SYDNEY • Australia's central bank yesterday left interest rates unchanged and failed to provide policy guidance, sending the currency higher as traders bet that last month's cut could be the last.
The Reserve Bank of Australia left the benchmark rate at a record-low 1.75 per cent. A majority of the 26 economists surveyed by Bloomberg expect the bank to resume cutting in August after it eased policy by a quarter-point in May in response to record-low core inflation.
"It was a little bit surprising there wasn't an explicit easing bias," said Ms Sally Auld, head of fixed income and currency strategy for Australia at JPMorgan Chase. "I think they'll pay the price for that in the wake of recent developments in the United States," she said, referring to a weak American jobs report and the subsequent rebound in the Australian dollar.

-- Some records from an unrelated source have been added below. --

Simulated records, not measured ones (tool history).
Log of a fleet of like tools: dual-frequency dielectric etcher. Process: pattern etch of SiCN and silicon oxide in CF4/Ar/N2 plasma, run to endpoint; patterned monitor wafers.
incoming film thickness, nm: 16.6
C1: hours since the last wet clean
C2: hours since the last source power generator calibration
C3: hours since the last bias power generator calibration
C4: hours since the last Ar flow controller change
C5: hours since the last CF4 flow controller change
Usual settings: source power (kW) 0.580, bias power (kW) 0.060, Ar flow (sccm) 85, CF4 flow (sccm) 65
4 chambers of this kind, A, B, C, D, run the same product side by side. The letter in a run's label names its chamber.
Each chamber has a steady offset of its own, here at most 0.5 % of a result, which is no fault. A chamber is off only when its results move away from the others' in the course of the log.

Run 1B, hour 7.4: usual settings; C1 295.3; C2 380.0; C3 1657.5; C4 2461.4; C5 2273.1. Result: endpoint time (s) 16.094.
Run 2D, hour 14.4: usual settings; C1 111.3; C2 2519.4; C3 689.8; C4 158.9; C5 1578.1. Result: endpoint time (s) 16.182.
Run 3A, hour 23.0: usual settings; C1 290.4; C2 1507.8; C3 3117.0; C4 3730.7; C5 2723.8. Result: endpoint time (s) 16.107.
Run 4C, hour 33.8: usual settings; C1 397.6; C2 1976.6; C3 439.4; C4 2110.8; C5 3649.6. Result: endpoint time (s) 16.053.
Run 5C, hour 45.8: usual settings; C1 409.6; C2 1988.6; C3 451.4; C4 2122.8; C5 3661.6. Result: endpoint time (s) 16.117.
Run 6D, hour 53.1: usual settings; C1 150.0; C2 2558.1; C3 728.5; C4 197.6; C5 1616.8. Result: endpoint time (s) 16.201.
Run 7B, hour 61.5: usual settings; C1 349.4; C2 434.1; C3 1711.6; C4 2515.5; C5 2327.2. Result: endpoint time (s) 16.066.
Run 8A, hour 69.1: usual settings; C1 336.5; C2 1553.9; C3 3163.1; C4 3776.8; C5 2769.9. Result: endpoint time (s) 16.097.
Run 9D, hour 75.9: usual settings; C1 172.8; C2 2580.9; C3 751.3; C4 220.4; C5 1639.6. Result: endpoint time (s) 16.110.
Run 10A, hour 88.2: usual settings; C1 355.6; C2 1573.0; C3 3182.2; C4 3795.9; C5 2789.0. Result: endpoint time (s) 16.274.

Data last week showed that Australia's gross domestic product expanded by an annual 3.1 per cent in the first quarter, the fastest pace in 3½ years, and lending to firms rose in April by the most since 2009, indicating a possible pick-up in investment.
The Australian dollar rose and the nation's bonds remained weaker after yesterday's decision. The currency gained 0.4 per cent to 73.93 US cents in Sydney and was trading 1.01 per Singdollar. The benchmark 10-year bond yield climbed two basis points to 2.17 per cent.
Meanwhile, Australia's securities regulator yesterday said it had laid charges against the National Australia Bank for allegedly manipulating benchmark interest rates used to price financial products, an allegation the bank says it disputes. The court action is the third launched by the Australian Securities and Investments Commission against a major Australian bank this year over claims that they fixed the bank bill swap reference rate to their financial advantage.